In [None]:

import numpy as np
import multiprocessing as mp
import os

from src.psalign.alignment import Alignment
from src.psalign.imzml import convert_pyimzml
from src.psalign.mass_dispersion import compute_mass_dispersion

start_mz = None
end_mz = None
nb_cores = mp.cpu_count() // 2

instrument = 'orbitrap'
reference = None

nb_segments = 3
window = 4
factor = 1.25
outlier_detection = False

# Download .imzML and .ibd file from https://www.ebi.ac.uk/pride/archive/projects/PXD016146
path = '<path_to_your_data>\\5mixes_onratliver_50micron.imzML'

In [2]:
path, sample = os.path.split(path)
    
if not os.path.exists(f'{path}/{sample.split(".")[0]}.npz'):
    convert_pyimzml(f'{path}/{sample}', low_mz=start_mz, high_mz=end_mz, dtype=np.float32, distance=10, nb_of_peaks=1000)

In [3]:
width = None
distance = 10
nb_peaks = 100

file = np.load(f'{path}/{sample.split(".")[0]}.npz')
data = file['data']
mz = file['axis']

In [4]:
from concurrent.futures import ProcessPoolExecutor
with ProcessPoolExecutor(max_workers=mp.cpu_count() // 2) as executor:
    mass_dispersion = compute_mass_dispersion(np.copy(data), mz, distance, nb_peaks, width, executor=executor)
print('Mass dispersion before alignment:')
print(f'\nMass dispersion [ppm]:\n\tAverage:\t\t{np.format_float_positional(mass_dispersion[0], precision=2)}\n\tMedian:\t\t\t{np.format_float_positional(mass_dispersion[1], precision=2)}\n\tCosine similarity:\t{np.format_float_positional(mass_dispersion[2], precision=4)}\n')
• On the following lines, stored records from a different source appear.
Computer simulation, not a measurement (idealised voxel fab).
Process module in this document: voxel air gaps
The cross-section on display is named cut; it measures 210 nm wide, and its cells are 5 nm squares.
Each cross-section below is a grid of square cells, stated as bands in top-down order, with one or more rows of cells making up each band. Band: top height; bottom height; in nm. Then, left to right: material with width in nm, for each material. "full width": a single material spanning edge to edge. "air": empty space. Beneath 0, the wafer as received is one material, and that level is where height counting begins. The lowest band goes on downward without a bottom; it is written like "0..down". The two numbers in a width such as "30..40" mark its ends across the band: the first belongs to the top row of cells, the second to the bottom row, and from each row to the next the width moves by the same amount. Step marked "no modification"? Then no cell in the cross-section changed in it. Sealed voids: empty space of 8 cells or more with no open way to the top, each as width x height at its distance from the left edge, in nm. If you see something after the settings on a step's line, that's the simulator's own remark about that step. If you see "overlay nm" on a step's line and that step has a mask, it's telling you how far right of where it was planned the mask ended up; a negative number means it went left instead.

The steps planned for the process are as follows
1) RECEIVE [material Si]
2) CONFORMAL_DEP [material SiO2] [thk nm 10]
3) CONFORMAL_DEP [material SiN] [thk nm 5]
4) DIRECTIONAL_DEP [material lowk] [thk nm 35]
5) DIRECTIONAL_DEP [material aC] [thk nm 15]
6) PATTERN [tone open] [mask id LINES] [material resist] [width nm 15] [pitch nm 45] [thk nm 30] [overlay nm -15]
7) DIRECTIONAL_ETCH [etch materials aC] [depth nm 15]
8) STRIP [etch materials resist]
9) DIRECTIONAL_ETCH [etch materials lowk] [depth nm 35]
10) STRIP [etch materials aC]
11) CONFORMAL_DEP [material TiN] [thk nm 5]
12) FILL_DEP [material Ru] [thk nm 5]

# Applying sqrt transform can broaden the peaks which can be beneficial for alignment
data = np.sqrt(data)

Mass dispersion before alignment:

Mass dispersion [ppm]:
	Average:		0.7
	Median:			0.65
	Cosine similarity:	0.9897



In [5]:
# Perform coarse alignment with square root trick
alignment = Alignment(data, mz, reference, nb_cores, instrument)
alignment.limit_mz_range(start_mz, end_mz)

x, y = alignment.compute_warping_functions(nb_segments, window, factor, outlier_detection)

# Apply transform to non sqrt data
alignment.data = np.load(f'{path}/{sample.split(".")[0]}.npz')['data']

alignment.apply_warping_functions_to_data(x, y)

print('Mass dispersion after alignment without optimization:')
alignment.get_mass_dispersion(distance=distance, width=width, nb_of_peaks=nb_peaks)

del alignment

Compiling Numba functions: finished in 2.24 seconds!        


100%|██████████| 23823/23823 [00:09<00:00, 2599.85it/s]


The warping functions were computed in 9.52 seconds.


100%|██████████| 23823/23823 [00:10<00:00, 2262.77it/s]


The data was warped in 10.89 seconds.
Mass dispersion after alignment without optimization:

Mass dispersion [ppm]:
	Average:		0.65
	Median:			0.61
	Cosine similarity:	0.9924



In [6]:
# Perform alignment with square root trick
alignment = Alignment(data, mz, reference, nb_cores, instrument)
alignment.limit_mz_range(start_mz, end_mz)

x, y = alignment.compute_warping_functions_optimization(nb_segments, window, factor, outlier_detection, delta=0.05, only_opt=True)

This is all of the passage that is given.